NEW Darlington Borough Council leader Stephen Harker tonight revealed he plans to keep the town’s historic Crown Street Library open.

The authority hopes to invest £2m in improving the facilities in an attempt to secure its long-term future.

The proposal comes more than two years after the idea to close the library and move services to the Dolphin Centre was originally mooted and follows a lengthy legal battle with objectors including a judicial review.

Cabinet papers due to be released on Tuesday morning will outline the council’s plan to invest in the listed building amid fears of it standing empty following the closure of the town’s Marks and Spencer shop and uncertainty over the future of the flagship Binns store on High Row.

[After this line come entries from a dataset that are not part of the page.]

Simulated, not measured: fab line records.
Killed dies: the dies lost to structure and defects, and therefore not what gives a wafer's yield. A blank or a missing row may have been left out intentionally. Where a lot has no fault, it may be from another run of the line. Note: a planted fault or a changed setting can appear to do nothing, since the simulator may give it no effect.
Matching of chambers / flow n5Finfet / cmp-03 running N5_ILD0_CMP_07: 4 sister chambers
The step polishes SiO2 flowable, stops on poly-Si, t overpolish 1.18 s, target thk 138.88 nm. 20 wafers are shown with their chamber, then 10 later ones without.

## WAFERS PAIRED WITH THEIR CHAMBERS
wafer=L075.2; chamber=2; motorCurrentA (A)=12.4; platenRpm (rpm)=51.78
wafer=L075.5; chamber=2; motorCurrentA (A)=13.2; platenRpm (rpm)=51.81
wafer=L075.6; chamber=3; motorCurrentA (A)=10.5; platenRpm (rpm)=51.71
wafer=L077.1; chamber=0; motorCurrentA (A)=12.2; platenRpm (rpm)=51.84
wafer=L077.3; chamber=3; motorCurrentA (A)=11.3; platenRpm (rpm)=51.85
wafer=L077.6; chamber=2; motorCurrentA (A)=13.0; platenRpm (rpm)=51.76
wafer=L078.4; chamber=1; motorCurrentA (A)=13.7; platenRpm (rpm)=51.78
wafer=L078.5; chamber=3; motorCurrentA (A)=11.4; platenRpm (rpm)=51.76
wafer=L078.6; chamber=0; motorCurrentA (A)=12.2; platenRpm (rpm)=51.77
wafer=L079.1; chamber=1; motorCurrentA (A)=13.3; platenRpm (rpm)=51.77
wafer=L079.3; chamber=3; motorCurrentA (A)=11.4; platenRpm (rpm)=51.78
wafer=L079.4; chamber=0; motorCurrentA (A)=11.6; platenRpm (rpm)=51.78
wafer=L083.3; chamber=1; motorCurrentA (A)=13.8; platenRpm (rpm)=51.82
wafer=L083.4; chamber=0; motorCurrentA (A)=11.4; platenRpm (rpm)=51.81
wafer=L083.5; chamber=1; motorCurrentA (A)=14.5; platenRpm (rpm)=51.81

Councillor Harker said: “Since the decision was made two years ago, things have changed a lot, in particular the challenges faced by the town centre retailers. We felt, before finally implementing the decision, it was appropriate to consider whether it is still the right decision to make.

“I have considered the report and will be recommending to my colleagues that we overturn the decision and instead look to revitalise the Crown Street building by investing up to £2m in its modernisation and repairs.”

The proposal to relocate the library services to the town’s Dolphin Centre was met with strong opposition from campaigners who demanded that the building was retained in public ownership and used for its intended purpose.

Cllr Harker said that decision to revisit the plans would have a financial impact on the authority but he believes that it is important to keep the building in use and not risk leaving it empty.

He added: “Finding an alternative use for Crown Street now feels much less likely than when the decision was made. The proposals to improve Crown Street and to provide some services, such as a ‘Quick Pick and returns’ scheme at the Dolphin Centre, will deliver many of the advantages of the relocation without the need to relocate the service.

“There is a cost of non-relocation of £220,000 per annum, the cost reflects non-delivery of savings associated with the relocation plus the cost of repaying borrowing associated with the £2m investment planned for the Crown Street building. We can accommodate this because of our good financial management as our finances have improved since the decision was originally made.”

The report will be considered at the Cabinet meeting on Tuesday, September 11.